How long do filers make payments in a Chapter 13 bankruptcy?

On Behalf of | Jul 3, 2024 | Chapter 13 Bankruptcy |

Chapter 13 bankruptcy is one of the most common forms of bankruptcy. People with valuable property or above-average income file for Chapter 13 proceedings because they do not qualify for Chapter 7 bankruptcy. Others may choose a Chapter 13 filing because they want to avoid any requirement to liquidate property.

Chapter 13 bankruptcy takes longer than Chapter 7 bankruptcy to complete. The reason is simple. A filer must commit to a lengthy repayment plan before the courts potentially discharge their remaining debts.

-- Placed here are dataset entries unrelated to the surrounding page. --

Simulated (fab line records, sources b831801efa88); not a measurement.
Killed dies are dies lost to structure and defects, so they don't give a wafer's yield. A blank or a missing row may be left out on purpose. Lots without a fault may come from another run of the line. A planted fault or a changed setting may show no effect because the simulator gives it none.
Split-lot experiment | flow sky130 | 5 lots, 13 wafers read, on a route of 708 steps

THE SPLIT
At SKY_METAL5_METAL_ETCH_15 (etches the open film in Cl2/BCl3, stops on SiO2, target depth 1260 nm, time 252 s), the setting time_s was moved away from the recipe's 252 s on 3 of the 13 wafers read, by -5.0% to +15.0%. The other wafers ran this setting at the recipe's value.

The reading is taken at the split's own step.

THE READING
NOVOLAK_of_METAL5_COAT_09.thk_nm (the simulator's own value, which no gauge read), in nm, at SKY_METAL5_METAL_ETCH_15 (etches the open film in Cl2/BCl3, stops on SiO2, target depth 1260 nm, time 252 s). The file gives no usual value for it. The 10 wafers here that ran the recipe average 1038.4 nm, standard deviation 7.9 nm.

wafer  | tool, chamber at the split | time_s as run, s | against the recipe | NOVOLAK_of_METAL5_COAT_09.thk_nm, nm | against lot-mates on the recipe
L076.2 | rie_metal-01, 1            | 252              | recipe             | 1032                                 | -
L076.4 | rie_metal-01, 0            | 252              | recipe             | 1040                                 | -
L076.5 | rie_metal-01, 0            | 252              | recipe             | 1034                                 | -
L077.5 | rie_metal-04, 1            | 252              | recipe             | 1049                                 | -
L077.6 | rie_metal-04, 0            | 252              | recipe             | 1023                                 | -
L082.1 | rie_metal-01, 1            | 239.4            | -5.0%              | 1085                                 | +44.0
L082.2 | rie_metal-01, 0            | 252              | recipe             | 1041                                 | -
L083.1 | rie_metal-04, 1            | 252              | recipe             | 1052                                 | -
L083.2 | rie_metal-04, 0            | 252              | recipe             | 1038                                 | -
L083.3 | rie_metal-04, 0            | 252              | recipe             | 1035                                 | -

How long does a Chapter 13 repayment plan typically last?

Every bankruptcy case is unique

Some Chapter 13 bankruptcies are significantly faster than others. How long the process requires depends in no small part on the arrangements the filer negotiates with creditors. There is a creditor meeting early in the bankruptcy process where the filer proposes a repayment plan. The trustee appointed by the courts to oversee the bankruptcy and the representatives of various creditors meet with the filer to discuss their proposed repayment plan.

Depending on how much debt someone has and their current level of income, the plan can involve vastly different monthly payment amounts. How long someone makes payments can also vary from case to case. The shortest amount of time for a repayment arrangement in a Chapter 13 filing is three years or 36 monthly payments. However, the courts can order someone to make payments for longer if they have a substantial amount of debt or there are other complicating factors. The repayment plan could potentially last for up to five years.

The filer has to commit the vast majority of their disposable income toward payments. After they complete the repayment plan, they can potentially request a discharge of what remains of their debts. In scenarios where an individual’s economic circumstances change substantially during that repayment period, they may need to modify or adjust their payment arrangements. Given how long the repayment plan lasts, negotiating sustainable terms is of the utmost importance for someone in need of the relief offered by bankruptcy.

Proposing reasonable terms for a repayment plan can help someone who hopes to secure a discharge through a Chapter 13 bankruptcy filing. People who understand the basics of the bankruptcy process can use that information to make decisions and set expectations as they navigate the complicated legal system.